European Union leaders and six former Soviet republics have swiftly agreed on a final joint declaration of their Eastern Partnership (EaP) summit in Brussels, avoiding a repeat of the squabbling between Armenia and Azerbaijan that triggered delays at the last summit two years ago.
The final declaration, published on the European Council’s website, does not mention any specific conflicts in the region, including the Armenian-Azerbaijani conflict over Nagorno-Karabakh.
But it states that the “summit participants remain deeply concerned about the continued violations of principles of international law in many parts of the region.”

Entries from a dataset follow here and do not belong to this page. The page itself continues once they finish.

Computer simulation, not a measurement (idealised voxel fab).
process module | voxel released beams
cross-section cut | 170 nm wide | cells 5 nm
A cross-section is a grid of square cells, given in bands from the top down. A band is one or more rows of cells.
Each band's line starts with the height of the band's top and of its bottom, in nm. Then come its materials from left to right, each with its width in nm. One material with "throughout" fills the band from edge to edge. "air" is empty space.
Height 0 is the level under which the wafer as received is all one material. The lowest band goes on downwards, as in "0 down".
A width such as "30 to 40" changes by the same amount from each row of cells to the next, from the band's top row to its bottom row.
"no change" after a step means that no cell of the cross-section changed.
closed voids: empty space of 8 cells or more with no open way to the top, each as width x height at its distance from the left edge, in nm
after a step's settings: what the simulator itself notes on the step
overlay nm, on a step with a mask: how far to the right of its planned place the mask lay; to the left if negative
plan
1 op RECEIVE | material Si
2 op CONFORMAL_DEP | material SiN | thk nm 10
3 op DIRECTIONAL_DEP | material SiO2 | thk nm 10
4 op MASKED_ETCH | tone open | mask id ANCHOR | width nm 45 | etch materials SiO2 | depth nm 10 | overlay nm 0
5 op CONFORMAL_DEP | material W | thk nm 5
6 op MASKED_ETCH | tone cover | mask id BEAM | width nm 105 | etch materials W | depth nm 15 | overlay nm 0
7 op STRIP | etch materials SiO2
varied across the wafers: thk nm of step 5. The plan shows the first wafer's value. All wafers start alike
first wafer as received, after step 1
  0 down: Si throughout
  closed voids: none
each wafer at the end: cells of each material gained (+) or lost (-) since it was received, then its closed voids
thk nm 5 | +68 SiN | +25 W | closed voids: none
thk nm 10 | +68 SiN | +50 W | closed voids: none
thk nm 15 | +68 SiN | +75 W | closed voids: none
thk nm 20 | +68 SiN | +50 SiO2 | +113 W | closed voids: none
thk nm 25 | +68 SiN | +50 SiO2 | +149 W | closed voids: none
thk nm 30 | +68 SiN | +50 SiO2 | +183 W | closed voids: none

It adds that they welcome “the EU’s strengthened role in conflict resolution and confidence building in the framework or in support of existing agreed negotiating formats and processes, including through field presence, when appropriate.”
That language was enough to secure approval from Armenia and Azerbaijan. The two neighbors, who have been locked in a decades-long standoff over Nagorno-Karabakh, clashed over the final text of the declaration at the 2015 summit in Riga.
The final text of this year’s declaration features the same language as the Riga declaration concerning the potential future EU accession of Georgia, Moldova, and Ukraine, each of which have signed Association Agreements with the 28-member bloc.
It states that “the summit participants acknowledge the European aspirations and European choice of the partners concerned, as stated in the association agreements.”
The EU launched the Eastern Partnership in 2009 to promote economic integration and European values in six Eastern European and South Caucasus countries.
The summit’s main event will likely be the signing of an enhanced EU partnership deal with Armenia. That pact, however, omits free trade and is less ambitious than the Association Agreements secured by Georgia, Moldova, and Ukraine.
Like those three countries, Armenia previously negotiated an EU Association Agreement. But Armenian President Serzh Sarkisian walked away from the deal in 2013 under apparent pressure from Russia, and Armenia later joined the Moscow-led Eurasian Economic Union (EEU).
However, Sarkisian told RFE/RL’s Armenian Service upon arrival in Brussels on November 23 that there was no contradiction between Yerevan’s EU partnership and its EEU membership.
“By signing this agreement we’re saying that indeed it is possible to be a member of the Eurasian Economic Union and also be a member of the Eastern Partnership,” Sarkisian said.
He added that he has “never heard from any Russian leader, and especially from President Vladimir Putin, so much as a word of reproach about Armenia’s cooperation with the EU.”